Friday, April 29, 2016, 19:12 GMT+7

A statue commemorating the massacre of Vietnamese civilians by South Korean mercenaries during the American war in Vietnam will be unveiled on Wednesday at a press conference hosted by the Korean-Vietnamese Peace Foundation.

The statue, named ‘Vietnam Pieta,’ is the work of married couple Kim Seo Kyung and Kim Eun Sung, the same artists who created the statue of a young girl symbolizing the ‘comfort women’ who were forced to serve as sex slaves for the Imperial Japanese Army during the Second World War.

The name ‘Vietnam Pieta’ echoes the famous 15th-century marble sculpture “Pietà” (Pity) by Italian Renaissance artist Michelangelo, which depicts the Virgin Mary holding the dead body of Jesus Christ. The Vietnamese name of the statue is ‘Loi Ru Cuoi Cung’ (The Last Lullaby).

The statue takes the form of a mother embracing a little child, whose eyes are closed and whose hands are slightly clenched against his body, as if protecting him from the outside world.

Cast in bronze, the 150kg sculpture is 70cm wide and 150cm high, resting on a granite base weighing 450kg.

The Committee for the Establishment of a Korean-Vietnamese Peace Foundation plans to use the statue as the model to cast memorials which will be erected in both Vietnam and South Korea in commemoration of the 50th anniversary of Korean troops’ massacre of villages in central Vietnam during the war.

The foundation is currently calling for public donations to raise money for the casting of the memorials.

The inspiration for the statue came from stories about innocent Vietnamese children who had been slaughtered in the war that the two artists heard about during their visits to the Southeast Asian country.

“On our visit to Vietnam, we saw countless images of forgotten babies who were massacred, and they became thorns that pierced our eyes. We wanted to record and to console the children who were killed without even knowing why and to convey our remorse and regret,” the couple were quoted by Seoul-based newspaper The Hankyoreh (The Korean Nation) as saying.

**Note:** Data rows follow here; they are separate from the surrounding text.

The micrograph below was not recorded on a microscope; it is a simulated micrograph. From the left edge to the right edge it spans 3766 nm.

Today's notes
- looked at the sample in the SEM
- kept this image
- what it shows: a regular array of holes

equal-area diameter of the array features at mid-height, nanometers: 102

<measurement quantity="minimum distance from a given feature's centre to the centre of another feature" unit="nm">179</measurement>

According to the artists, ‘Vietnam Pieta’ is a tribute to those who were killed in the massacres, especially young children, and carries a message of apology and repentance of the South Korean people.

A total of 320,000 South Korean troops were sent to Vietnam during the war years of 1965 to 1973, according to The Hankyoreh.

An investigation by the current affairs weekly Hankyoreh 21 and figures from the 1980s from the Vietnamese side’s war crime investigation commission calculated the number of civilians killed by the Korean Tiger division in Tay Vinh Village, located in the south-central Vietnamese province of Binh Dinh, at 1,004 between January and February 1966.

Another 357 were murdered by the Blue Dragon division in Dien Ban Village, situated in the central province of Quang Nam, between January and February 1968, according to the same statistics.

South Koreans speak out to demand justice for Vietnamese war victims

The Committee for the Establishment of a Korean-Vietnamese Peace Foundation announced that an event would be held at the Francesco Education Center in Seoul on April 27 to pray for peace between Vietnam and South Korea on the occasion of Vietnam’s Reunification Day (April 30).

The theme of the event is expressed through its slogan, “For an apology to Vietnam, for the righteousness of future generations, for peace across Asia!”

Answering Tuoi Tre (Youth) newspaper's questions, Kwon Hyun Woo, secretary of the Committee for the Establishment of a Korean-Vietnamese Peace Foundation, said the committee would deliver a statement at the event demanding historical responsibility from the South Korean government for war crimes committed by its army during the war in Vietnam.

These crimes had been ignored for a long time after the war until they were unveiled by the South Korean media in the early 2000s through narratives of Korean veterans who fought in Vietnam.

Since then, many peace-loving individuals and organizations in South Korea have called for an official apology to the Vietnamese people, as well as holding fundraising campaigns to compensate for war damages, especially in places where massacres had occurred such as the central provinces of Phu Yen, Binh Dinh, Quang Ngai, and Quang Nam.

“South Korean society is different now. Even conservative newspapers have started to mention the war in Vietnam, so it is very much possible that there will be moves [made by the South Korean government] to address the issue,” Kwon said.

Established on September 14, 2015, the Korean-Vietnamese Peace Foundation initially consisted of 68 South Korean notables and intellectuals who shared a common vision of building a peace-driven organization through experience drawn from the war in Vietnam.

The foundation’s activities include efforts to heal the scars of war experienced by both nations; educate on peace for future generations through an accurate outlook of history; study, publish, and archive documents on the war; promote peace, reconciliation, and cooperation through bilateral exchange programs; bring to light the truth about the war; and support war victims.

The foundation’s president Prof. Roh Hwa Wook visited Vietnam in February to apologize to Vietnamese civilians who lost their lives in the massacres and attracted much public attention.

Speaking on the responsibility of South Korea for the war in Vietnam, Prof. Roh underscored, “As the relations between Vietnam and South Korea get better and better, I think we can no longer postpone our repentance for what we did in the war in Vietnam.”